Registering to vote creates a two-way line of communication directly between voters and candidates! Democracy is in your hands. Register and then take the time to look at that mailer or door hanger. Take the time to open that email. Empower yourselves.
The Lamorinda community is truly a special one. People are involved. People care. Let’s keep it that way. See you at the polls.
Mark Kindhouse
Lafayette

Lafayette School Board

Sturm Has Right Qualities to Lead Lafayette Schools
Dear Editor,
People, schools, and the Lafayette community are ingredients to our dynamic culture creating a common thread binding each Lafayette resident. Rob Sturm’s experience as a leader, exposure to our schools and education establish a foundation I believe we can count on to favorably impact how Lafayette has been touted over the years and could continue to count on – preeminent schools.
Children and our Lafayette schools directly and/or indirectly contribute to the community we have come to love and envision far into the future. Ensuring financial viability and solvency of our school district require leadership with intent and purpose to influence and drive lasting behaviors. It requires understanding actions that are “for” the community.
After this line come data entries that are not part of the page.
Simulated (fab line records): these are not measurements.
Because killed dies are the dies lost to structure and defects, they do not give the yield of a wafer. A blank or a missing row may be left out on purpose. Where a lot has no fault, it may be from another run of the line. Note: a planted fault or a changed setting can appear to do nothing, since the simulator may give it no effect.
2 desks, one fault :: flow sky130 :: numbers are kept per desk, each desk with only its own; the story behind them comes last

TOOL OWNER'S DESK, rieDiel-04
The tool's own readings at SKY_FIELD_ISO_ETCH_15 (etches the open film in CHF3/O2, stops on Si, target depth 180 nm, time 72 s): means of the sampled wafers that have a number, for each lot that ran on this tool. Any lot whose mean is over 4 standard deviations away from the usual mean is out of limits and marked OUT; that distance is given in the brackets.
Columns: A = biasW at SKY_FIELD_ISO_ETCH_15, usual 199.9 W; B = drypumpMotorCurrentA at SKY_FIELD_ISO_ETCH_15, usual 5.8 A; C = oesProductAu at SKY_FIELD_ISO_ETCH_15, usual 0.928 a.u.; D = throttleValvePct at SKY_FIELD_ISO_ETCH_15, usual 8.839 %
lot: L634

I have been a Lafayette resident for over 25 years, raising four sons who attended all levels of Lafayette schools. I am an Emeritus Trustee and inaugural Board of Trustee for the Lafayette Library and Learning Center Foundation.
The integration of professional and personal connections illuminate my exposure and experience with Rob. In everyday as well as specific situations, opportunities, or challenges he has demonstrated the ability to sustain focus on a clear vision aligning actions along the way. Whether many, a few, or no people are watching or listening, he has shown up and performed doing the right things to realize that vision.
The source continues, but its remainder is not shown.